Did you look at posting times at all to exclude people who never post at certain times? (I should add that that's not my idea but something someone posted on the original thread).
I used to do cold call sales for a living and from the "pick up" you can tell what kind of person is answering and modify your voice accordingly. You basically just follow their lead.
E.G:
* Quiet people don't want shouty salesmen so go quiet, reserved and professional.
* Some guy off a council estate/trailer park is typically not going to want to talk to a suit so in that case you'll adopt a very casual and matey tone as if you've bumped into him in a pub/bar.
* If I EVER met someone who "knew the score" (e.g. someone smart or knows how telesales work) then I'd just drop all pretences and give it to them "straight".
Those are the "obvious" kinds of NLP, there are subtle bits and pieces including copying their tone or turns of phrase.
It does increase your conversion rate.
Obviously (almost) everyone HATES cold calls so one of my goals was to see how long I could keep "angrys" on the phone. NLP definitely helps here (although empathy, humility and diplomacy are probably more useful) I even managed to sell to one once! :D
For the challenge, mostly. Also because it can result in a good call back as well (apparently after I left my call-backs had good conversion rates).
As long as you combine the right amount of humility, amiability and possibly humour you can turn almost anyone around. For example if someone is getting A LOT of sales calls and yours is the straw that broke the camel's back then you can still help them. Provide information, give em the telephone preference service number (to remove them from sales calls databases), tell them how automated diallers work or how the regulations work in regards to cold calls. Be honest.
There is no reason why any call should have to end in a negative on either side. :)
I asked PG if swombat and onetimetoken had set off the HN sock puppet detector and he said that onetimetoken had used an IP address never before seen by HN.
So, swombat, time to prove that you are onetimetoken.

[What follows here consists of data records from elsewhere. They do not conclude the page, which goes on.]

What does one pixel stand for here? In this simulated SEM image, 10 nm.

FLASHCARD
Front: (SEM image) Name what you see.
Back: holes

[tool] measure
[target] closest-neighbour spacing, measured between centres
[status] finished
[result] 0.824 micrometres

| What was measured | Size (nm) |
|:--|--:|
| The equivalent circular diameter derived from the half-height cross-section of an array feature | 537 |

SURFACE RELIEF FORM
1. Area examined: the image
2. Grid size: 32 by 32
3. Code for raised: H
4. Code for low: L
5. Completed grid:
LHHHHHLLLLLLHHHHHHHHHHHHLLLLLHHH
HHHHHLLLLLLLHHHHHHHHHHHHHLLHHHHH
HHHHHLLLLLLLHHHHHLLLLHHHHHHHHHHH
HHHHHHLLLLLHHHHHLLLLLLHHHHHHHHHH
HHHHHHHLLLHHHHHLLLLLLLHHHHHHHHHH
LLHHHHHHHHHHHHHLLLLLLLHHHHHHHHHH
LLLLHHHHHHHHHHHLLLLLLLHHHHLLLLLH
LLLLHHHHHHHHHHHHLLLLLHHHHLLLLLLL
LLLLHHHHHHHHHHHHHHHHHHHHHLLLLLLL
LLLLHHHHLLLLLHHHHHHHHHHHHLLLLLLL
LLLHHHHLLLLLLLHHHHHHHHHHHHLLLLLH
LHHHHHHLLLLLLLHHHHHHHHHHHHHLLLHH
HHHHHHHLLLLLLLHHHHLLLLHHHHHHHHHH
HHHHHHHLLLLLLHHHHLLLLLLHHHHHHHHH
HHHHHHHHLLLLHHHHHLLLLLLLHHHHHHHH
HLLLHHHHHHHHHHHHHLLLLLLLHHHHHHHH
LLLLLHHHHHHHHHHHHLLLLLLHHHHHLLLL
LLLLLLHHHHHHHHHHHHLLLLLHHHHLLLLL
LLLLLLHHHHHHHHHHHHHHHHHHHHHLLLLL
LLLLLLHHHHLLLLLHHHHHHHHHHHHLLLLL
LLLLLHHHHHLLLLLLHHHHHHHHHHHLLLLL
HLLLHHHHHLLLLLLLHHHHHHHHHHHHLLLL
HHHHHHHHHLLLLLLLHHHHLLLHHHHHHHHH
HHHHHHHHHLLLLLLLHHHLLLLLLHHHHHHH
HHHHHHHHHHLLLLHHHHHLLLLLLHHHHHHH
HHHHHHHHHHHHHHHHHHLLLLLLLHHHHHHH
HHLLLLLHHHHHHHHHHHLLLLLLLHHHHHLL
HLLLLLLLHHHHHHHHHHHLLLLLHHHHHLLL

If I was onetimetoken, and I went to all this hassle to create a properly anonymous account and even laid down a challenge to you to find me out... why would I help you to find me out by giving you proof?
This is certainly an interesting problem,but without having some access to the data I don't think I could really approach it.
Perhaps I am alone in saying this, but I think data mining is interesting while web crawling is boring. Could somebody make the data available so that we don't have to write a crawler? Or is this part of the challenge?
I think this is a classic example of unsupervised learning, for which I would generally use a system like Fuzzy ART. I think that might perform better than a naive Basyesian text classifier though I can't be sure until I try it out.
If anyone wants to use 80legs for this challenge, just drop us a line at http://www.80legs.com/contact.html. We might be able to set up some custom free plans.
Isn't the Naive Bayes classifier biased to users with a large volume of text? Ie if there are two users and one writes 99% of the content it's very likely that that user will be picked as the author for almost anything? At the same time, this may be desired since someone who does contribute a lot on HN may have also desired to have some fun.
The key calculation is given a word w what's the frequency with which this user uses word w. So that's number of times w occurs / numbers of words that user has used. So it doesn't matter as long as a user has 'enough' text so that they've covered a good portion of the overall dictionary of words in use.
The prior probability is based on the number of comments a user makes. In this case that prior is insignificant because the sample text is large.
Very cool, and appropriate that you're basically using PG's spam filtering to identify users on his site :)
I think the next step is to write a more complex filter that does not assume word probabilities are independent of each other, i.e. take unusual phrases like "entirely dissimilar" into account.
I'd have thought that capitalisation and punctuation were key elements in any textual analysis. In the subject text there is a very unusual hyphenation "pure-ad" for example.
In authorship identification punctuation can be very important, as can non-grammatical features like the distribution of the number of syllables per word.
That's a nice approach, but a naive bayes classifier doesn't seem like it would be the best method for this particular problem.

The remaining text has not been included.